ST 503 – Review of Linear Algebra

Linear algebra is the study of vector spaces, linear transformations, matrices, and inner product spaces.

Definition. A vector space $V$ over a field $F$ is a set of elements $v \in V$, with the operations of addition and scalar multiplication, that satisfy the following axioms.

$\forall\, x, y \in V,\quad x + y = y + x$
$\forall\, x, y, z \in V,\quad (x + y) + z = x + (y + z)$
There exists an element “$0$” $\in V$ s.t. $x + 0 = x$, $\forall\, x \in V$
$\forall\, x \in V\; \exists\, y \in V$ s.t. $x + y = 0$
There exists an element “$1$” $\in F$ s.t. $1 \cdot x = x$, $\forall\, x \in V$
$\forall\, a, b \in F,\; \forall\, x \in V,\quad (ab)x = a(bx)$
$\forall\, a \in F,\; \forall\, x, y \in V,\quad a(x + y) = ax + ay$
$\forall\, a, b \in F,\; \forall\, x \in V,\quad (a + b)x = ax + bx$ $\square$

In statistics contexts, typically $V = \mathbb{R}^n$ and $F = \mathbb{R}$.

The notion of a vector space is truly foundational for data science. A vector space gives us an entire framework and intuition for thinking about data objects (even as data are stored as objects in a computer).

Definition. A collection of vectors $x_1, \ldots, x_p$ are said to be linearly dependent if and only if there exist scalars $c_1, \ldots, c_p$, not all zero, such that

\sum_{i=1}^{p} c_i x_i = 0.

A set of vectors that are *not* linearly dependent are said to be linearly independent. $\square$

Often, to show that a set of vectors are linearly independent, a good strategy is to demonstrate that $c_1 x_1 + \cdots + c_p x_p = 0$ implies that $c_1 = \cdots = c_p = 0$.

Note that if $x_1, \ldots, x_p \in \mathbb{R}^n$, then there can be at most $\min\{n, p\}$ linearly independent of the $p$ vectors.

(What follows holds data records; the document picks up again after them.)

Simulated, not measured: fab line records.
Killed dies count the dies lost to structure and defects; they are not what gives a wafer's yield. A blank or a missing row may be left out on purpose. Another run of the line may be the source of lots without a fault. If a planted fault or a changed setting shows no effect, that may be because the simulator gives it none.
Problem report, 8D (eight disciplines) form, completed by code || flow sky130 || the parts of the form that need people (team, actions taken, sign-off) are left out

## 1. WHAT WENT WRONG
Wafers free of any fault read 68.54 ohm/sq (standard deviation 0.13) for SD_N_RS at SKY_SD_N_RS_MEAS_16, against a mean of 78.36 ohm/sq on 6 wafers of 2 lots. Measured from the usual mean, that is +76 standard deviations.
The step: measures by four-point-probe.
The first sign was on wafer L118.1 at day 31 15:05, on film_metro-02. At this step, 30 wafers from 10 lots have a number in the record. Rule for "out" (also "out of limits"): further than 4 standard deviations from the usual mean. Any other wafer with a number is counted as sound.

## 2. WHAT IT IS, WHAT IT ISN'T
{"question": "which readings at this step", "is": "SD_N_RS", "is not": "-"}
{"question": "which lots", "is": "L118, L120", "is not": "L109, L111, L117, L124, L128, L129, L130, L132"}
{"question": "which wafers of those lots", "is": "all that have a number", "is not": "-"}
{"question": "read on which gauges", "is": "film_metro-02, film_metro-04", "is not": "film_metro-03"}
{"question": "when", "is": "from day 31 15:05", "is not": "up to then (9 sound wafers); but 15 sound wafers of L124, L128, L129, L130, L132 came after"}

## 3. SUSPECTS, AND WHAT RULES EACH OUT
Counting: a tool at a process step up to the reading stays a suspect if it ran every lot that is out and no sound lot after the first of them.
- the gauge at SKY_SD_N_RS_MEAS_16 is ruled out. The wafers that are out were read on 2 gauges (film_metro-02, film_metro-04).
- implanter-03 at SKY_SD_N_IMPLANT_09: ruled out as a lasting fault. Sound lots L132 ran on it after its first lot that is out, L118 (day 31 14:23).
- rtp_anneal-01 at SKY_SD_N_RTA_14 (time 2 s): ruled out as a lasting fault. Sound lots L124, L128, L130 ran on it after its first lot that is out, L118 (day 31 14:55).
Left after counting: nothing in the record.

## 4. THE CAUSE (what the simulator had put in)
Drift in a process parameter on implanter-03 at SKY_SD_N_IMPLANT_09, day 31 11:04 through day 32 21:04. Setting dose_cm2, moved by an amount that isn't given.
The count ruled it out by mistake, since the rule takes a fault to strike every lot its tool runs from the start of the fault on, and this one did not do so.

Definition. A basis, $B$, for a vector space, $V$, is a linearly independent subset of $V$ with $\text{span}(B) = V.$ $\square$

Example. For $V = \mathbb{R}^n$, the set $\{e_1, \ldots, e_n\}$, where $e_i \in \mathbb{R}^n$ has $i$th component with value 1 and 0 for all other components, is a basis. This is commonly called the standard basis, and $e_i$ a standard basis vector. $\square$

Theorem. Let $V$ be a vector space and $B := \{u_1, \ldots, u_n\} \subseteq V$. Then $B$ is a basis for $V$ if and only if every $v \in V$ can be expressed uniquely as

v = a_1 u_1 + \cdots + a_n u_n

for some scalars $a_1, \ldots, a_n$. $\square$

Proof. Left as an exercise. $\square$

Theorem. If a vector space $V$ is generated by some finite set $S$, then some subset of $S$ is a basis for $V$. $\square$

Proof. Left as an exercise. $\square$

Definition. Let $V$ and $W$ be vector spaces over field $\mathbb{R}$. We call a function $T : V \to W$ a linear transformation from $V$ to $W$ if $\forall\, x, y \in V$ and $\forall\, c \in \mathbb{R}$,

$T(x + y) = T(x) + T(y)$
$T(cx) = cT(x).$ $\square$

Example. Let $A \in \mathbb{R}^{p \times q}$ and define $T(x) := Ax$ $\forall\, x \in \mathbb{R}^q$. Then $T : \mathbb{R}^q \to \mathbb{R}^p$ is a linear transformation since

$\forall\, x, y \in \mathbb{R}^q,\quad T(x + y) = A(x + y) = Ax + Ay = T(x) + T(y)$, and
$\forall\, x \in \mathbb{R}^q,\; \forall\, c \in \mathbb{R},\quad T(cx) = A \cdot (cx) = cAx = cT(x).$ $\square$

Example. Let $V = C(\mathbb{R})$, the vector space of continuous real-valued functions defined on $\mathbb{R}$. Then $\forall\, a, b \in \mathbb{R}$ with $a < b$, the transformation $T : V \to \mathbb{R}$ defined by,

T(f) := \int_a^b f(x)\, dx

is linear. $\square$

Definition. Let $V$ and $W$ be vector spaces, and $T : V \to W$ a linear transformation. The set,

\text{null}(T) := \{x \in V : T(x) = 0\},

is called the null space of $T$. The range of $T$ is defined as,

\text{range}(T) := \{y \in W : T(x) = y \text{ for some } x \in V\}.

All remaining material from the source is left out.